Language is the substrate of reason. It doesn't need to be spoken or written, but it's a necessary and (as it turns out) sufficient component of thought.
From the abstract: "Is thought possible without language? Individuals with global aphasia, who have almost no ability to understand or produce language, provide a powerful opportunity to find out. Astonishingly, despite their near-total loss of language, these individuals are nonetheless able to add and subtract, solve logic problems, think about another person’s thoughts, appreciate music, and successfully navigate their environments. Further, neuroimaging studies show that healthy adults strongly engage the brain’s language areas when they understand a sentence, but not when they perform other nonlinguistic tasks like arithmetic, storing information in working memory, inhibiting prepotent responses, or listening to music. Taken together, these two complementary lines of evidence provide a clear answer to the classic question: many aspects of thought engage distinct brain regions from, and do not depend on, language."

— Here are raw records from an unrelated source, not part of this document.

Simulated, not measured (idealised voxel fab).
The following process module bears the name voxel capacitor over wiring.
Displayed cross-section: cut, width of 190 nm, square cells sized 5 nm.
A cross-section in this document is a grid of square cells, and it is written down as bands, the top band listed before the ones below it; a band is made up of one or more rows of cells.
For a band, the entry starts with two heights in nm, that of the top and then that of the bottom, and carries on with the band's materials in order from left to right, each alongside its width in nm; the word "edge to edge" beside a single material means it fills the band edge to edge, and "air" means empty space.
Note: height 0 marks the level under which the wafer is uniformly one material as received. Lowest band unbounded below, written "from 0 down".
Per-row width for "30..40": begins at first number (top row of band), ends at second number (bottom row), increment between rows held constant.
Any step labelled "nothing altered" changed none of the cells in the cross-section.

https://pmc.ncbi.nlm.nih.gov/articles/PMC2799957/
The resources that the brain is using to think -- whatever resources those are -- are language-based. Otherwise there would be no way to communicate with the test subjects. "Language" doesn't just imply written and spoken text, as these researchers seem to assume.
How can you think without tokens of some sort? That's half of the question that has to be answered by the linguists. The other half is that if language isn't necessary for reasoning, what is?
We now know that a conceptually-simple machine absolutely can reason with nothing but language as inputs for pretraining and subsequent reinforcement. We didn't know that before. The linguists (and the fMRI soothsayers) predicted none of this.
In other words, when I (seem to) dismiss an entire field of study, it's because it doesn't work, not because it does work and I just don't like the results.